George Bernard Shaw was renowned for his scathing wit, and it seems only natural to expect a comedy about him to be dry, witty and vibrantly verbal. Instead, playwright Mark Saltzman, has chosen broad, bombastic farce as the base of his new play. "Mr. Shaw" also deals with fictional exchanges.
George Bernard Shaw was renowned for his scathing wit, and it seems only natural to expect a comedy about him to be dry, witty and vibrantly verbal. Instead, playwright Mark Saltzman (author of “The Tin Pan Alley Rag,” centering on a fictional meeting between Irving Berlin and Scott Joplin), has chosen broad, bombastic farce as the base of his new play. “Mr. Shaw,” also deals with fictional exchanges. Shaw visited MGM in March 1933 to discuss selling screen rights for his play “Pygmalion,” and Saltzman invents details of his luncheon there with Louis B. Mayer, William Randolph Hearst and Marion Davies. The problem with this revisionism is too much zany overstatement, which comes across as foreign to Shaw’s erudite spirit. Director Daniel Henning supplies crowd-pleasing laughter to keep the show’s engine racing until Shaw evaporates into a peripheral figure, a marginal excuse for vaudevillian lunacy that lacks dramatic underpinning or a true sense of period.
A basic requirement when placing real-life people in fictitious situations is preserving their fundamental essence as characters. Our introduction to Charlotte Shaw (Mala Powers), in which she sings a gentle a capella duet with husband GBS (Nicolas Coster), has a reassuringly authentic charm.
From here, the story violates this rule and quickly unravels after entering a lush pink bungalow (beautifully designed by Dwight Richard Odle), the custom-built setting erected by Hearst for mistress Marion Davies (Carmen Thomas). Davies is presented as a vulgar, grasping Lina Lamont, determined to wrest the role of Eliza from Norma Shearer if Shaw gives MGM the “Pygmalion” rights.

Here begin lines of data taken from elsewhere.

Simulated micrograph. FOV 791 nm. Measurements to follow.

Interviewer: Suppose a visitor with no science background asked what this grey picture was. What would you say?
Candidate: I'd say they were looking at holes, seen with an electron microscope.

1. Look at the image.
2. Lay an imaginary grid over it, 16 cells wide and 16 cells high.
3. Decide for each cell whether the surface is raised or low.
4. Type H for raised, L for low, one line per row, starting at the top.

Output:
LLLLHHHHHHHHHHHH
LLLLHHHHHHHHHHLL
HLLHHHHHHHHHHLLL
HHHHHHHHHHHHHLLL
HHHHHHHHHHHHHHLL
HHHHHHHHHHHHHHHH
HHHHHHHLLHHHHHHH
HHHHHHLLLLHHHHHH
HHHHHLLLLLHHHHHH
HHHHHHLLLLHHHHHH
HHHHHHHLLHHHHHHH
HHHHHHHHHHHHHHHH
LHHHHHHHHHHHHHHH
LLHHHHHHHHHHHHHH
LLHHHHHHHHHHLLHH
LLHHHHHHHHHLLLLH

It’s understandable that director Henning would want to avoid the trouble of re-creating her famous stammer, but Davies was, in the words of Mary Astor, “not acquisitive,” and Hedda Hopper has said Davies had little interest in her career, working only to satisfy Hearst’s relentless ambitions for her. Thomas is a strong, versatile comedian who frequently succeeds in distracting us from the distorted character conception.
Glenn Taranto’s Louis B. Mayer contains a few of the mogul’s familiar traits — his tendency to fake copious tears after being denied his own way, his self-pity when other films (such as “King Kong”) outgrossed Metro releases. Missing is his tough, ruthless shrewdness. When Clark Gable (J. Richey Nash) faces him down and says, “I am the King,” Mayer shrinks under the assault.
Nash is assigned one trait — Gable’s wanton womanizing — without that rough-hewn, he-man persona that made him a box office titan. Steven Gilborn is better as the lovesick 70-year-old Hearst, but lacks the stature of the power-mad newspaper tycoon.
Nicolas Coster’s Shaw, in contrast to his co-stars, is a model of restraint, an approach that works well when Oscar, Marion Davies’ houseboy (Martin G. James) cries “I’m overcome” upon meeting Shaw, and the viper-tongued curmudgeon responds, “Of course you are — it’s an entirely appropriate reaction.” More of these Addison DeWitt-Waldo Lydecker one-liners would have been welcome.
Mala Powers’ Charlotte isn’t forced to compete with a legendary ghost, and her interpretation is lovely and relaxing. She has a memorable scene with Thomas in which the women share confidences about their controlling men. Martin G. Games finds the perfect note of parody as Oscar, displaying a Kevin Kline-like ability to clown and still climb beyond caricature.
All the activity — Davies jumping on top of Gable to shield him from Hearst’s jealous gaze, Davies heaving pearls from a window, John Barrymore (Peter Van Norden) hurling cubes of sugar around the room — can’t disguise the fact that the issues raised are thin, and nothing is at stake. We don’t care if Davies gets to play Eliza, or whether Shaw sells “Pygmalion” to Hollywood.
Final scene, in which he joyously holds up his screenplay Oscar for “Pygmalion,” contrasts sharply with his actual remark, “To offer me this sort of an award is an insult, as if they had never heard of me before.”
The biting nature of that reaction illuminates how totally this treatment trades the wicked Shavian wit for generic slapstick.
Much of it is entertaining, but show’s overall approach misses the opportunity to make Shaw the special and fascinating figure who captivated the world for nearly a century.